As I finished up the school year of speaking I wanted to share some thoughts about what I learned this year. I knew this already but it was strongly reinforced after every school assembly that I delivered. My speaking topics were dignity, respect, and compassion. I also speak about addiction and mental health issues in my drug and alcohol presentations to teens. There are multiple things that I learned but I feel that they all revert back to one common theme. Kids NEED someone to talk to.
Youth speakers hold a unique position. Other youth speakers know this. Students will tell us things that no one else knows. There are many reasons for this. It is easy to talk to us because we are vulnerable with them and share about ourselves in front of hundreds of students. We don’t work in the school so what they tell us leaves with us. We are safe because we won’t judge them, again we are leaving and don’t know any of their history. Yet they have been carrying this baggage for so long.

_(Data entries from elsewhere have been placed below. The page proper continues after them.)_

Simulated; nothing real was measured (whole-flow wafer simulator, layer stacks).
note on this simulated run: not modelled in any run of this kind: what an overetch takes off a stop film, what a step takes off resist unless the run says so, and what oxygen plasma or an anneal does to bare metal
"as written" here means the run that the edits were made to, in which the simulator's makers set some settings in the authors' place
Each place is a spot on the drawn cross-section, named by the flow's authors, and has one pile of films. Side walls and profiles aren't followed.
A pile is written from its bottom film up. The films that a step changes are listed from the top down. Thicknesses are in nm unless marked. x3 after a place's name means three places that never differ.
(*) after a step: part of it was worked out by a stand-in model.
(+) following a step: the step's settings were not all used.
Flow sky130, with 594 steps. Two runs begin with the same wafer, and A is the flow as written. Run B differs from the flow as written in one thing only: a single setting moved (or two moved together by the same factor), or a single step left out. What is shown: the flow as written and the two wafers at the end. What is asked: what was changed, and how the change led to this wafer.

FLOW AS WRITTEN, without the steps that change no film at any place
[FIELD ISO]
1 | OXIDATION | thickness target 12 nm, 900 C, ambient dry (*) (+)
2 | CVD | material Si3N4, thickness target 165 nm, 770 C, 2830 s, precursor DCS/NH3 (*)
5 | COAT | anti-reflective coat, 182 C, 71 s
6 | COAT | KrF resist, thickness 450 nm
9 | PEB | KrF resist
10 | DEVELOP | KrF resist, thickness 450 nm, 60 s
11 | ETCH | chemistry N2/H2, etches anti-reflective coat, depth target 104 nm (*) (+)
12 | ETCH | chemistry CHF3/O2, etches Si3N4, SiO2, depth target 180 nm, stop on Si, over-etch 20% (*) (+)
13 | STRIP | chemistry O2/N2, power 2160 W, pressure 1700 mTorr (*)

I am in the process of reading 52 books in 52 weeks. One of the last ones I read documented that alcohol, tobacco, drug use, and sexual promiscuity are all down. However, stress, anxiety, depression, and suicide are all up with this generation. Why? There is a lack of personal contact between people much of which is linked to screen time and cell phone usage. No one knows how or even why to talk to anyone anymore. I don’t have the solution to this but know in my heart that if we could all be just a bit more vulnerable and honest about mental health, we are starting to see this in the news, we could move the conversation forward.
We have insulated out kids so much. Maybe it started after 9/11. I get it everyone wants to be safe. But we have made them so insulated that they are losing the ability to talk out and share their struggles. We need to do better as adults connecting with kids.